The following discussion provides information to assist in understanding our financial condition and results of operations. This discussion should be read in conjunction with our consolidated financial statements and related notes appearing elsewhere in this report.
General
We are a publicly-traded Delaware limited partnership whose common units are listed on the New York Stock Exchange under the symbol "APL". Our principal business objective is to generate cash for distribution to our unitholders. We are a leading provider of natural gas gathering services in the Anadarko, Arkoma and Permian Basins and the Golden Trend in the southwestern and mid-continent United States and the Appalachian Basin in the eastern United States. In addition, we are a leading provider of natural gas processing and treatment services in Oklahoma and Texas. We also provide interstate gas transmission services in southeastern Oklahoma, Arkansas, southern Kansas and southeastern Missouri. Our business is conducted in the midstream segment of the natural gas industry through two reportable segments: our Mid-Continent operations and our Appalachian operations.
Through our Mid-Continent operations, we own and operate:
• a FERC-regulated, 565-mile interstate pipeline system ("Ozark Gas Transmission") that extends from southeastern Oklahoma through Arkansas and into southeastern Missouri and which has throughput capacity of approximately 400 MMcfd;
• eight active natural gas processing plants with aggregate capacity of approximately 750 MMcfd and one treating facility with a capacity of approximately 200 MMcfd, located in Oklahoma and Texas; and
• 7,870 miles of active natural gas gathering systems located in Oklahoma, Arkansas, Kansas and Texas, which transport gas from wells and central delivery points in the Mid-Continent region to our natural gas processing and treating plants or Ozark Gas Transmission, as well as third party pipelines.

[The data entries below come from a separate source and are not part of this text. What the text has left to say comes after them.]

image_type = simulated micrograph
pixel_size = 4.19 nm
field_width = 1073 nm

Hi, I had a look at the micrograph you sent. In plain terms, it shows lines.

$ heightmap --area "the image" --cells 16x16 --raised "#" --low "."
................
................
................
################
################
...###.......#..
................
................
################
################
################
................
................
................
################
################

Through our Appalachian operations, we own and operate 1,600 miles of natural gas gathering systems located in eastern Ohio, western New York, western Pennsylvania and northeastern Tennessee. Through an omnibus agreement and other agreements between us and Atlas America, Inc., ("Atlas America" - NASDAQ: ATLS) and its affiliates, including Atlas Energy Resources, LLC and subsidiaries ("Atlas Energy"), a leading sponsor of natural gas drilling investment partnerships in the Appalachian Basin and a publicly-traded company (NYSE: ATN), we gather substantially all of the natural gas for our Appalachian Basin operations from wells operated by Atlas Energy. Among other things, the omnibus agreement requires Atlas Energy to connect to our gathering systems wells it operates that are located within 2,500 feet of our gathering systems. We are also party to natural gas gathering agreements with Atlas America and Atlas Energy under which we receive gathering fees generally equal to a percentage, typically 16%, of the selling price of the natural gas we transport.
Recent Events
In June 2008, we sold 5,750,000 common units in a public offering at a price to the public of $37.52, resulting in approximately $206.6 million of net proceeds. Also in June 2008, we sold 278,000 common units to Atlas Pipeline Holdings, L.P., the parent of our general partner (NYSE: AHD - "AHD"), and 1,112,000 common units to Atlas America, the parent of AHD's general partner, in a private placement at a net price of $36.02, resulting in approximately $50.1 million of net proceeds. In addition, we received approximately $5.4 million from our general partner to maintain its aggregate 2% general partner interest in us.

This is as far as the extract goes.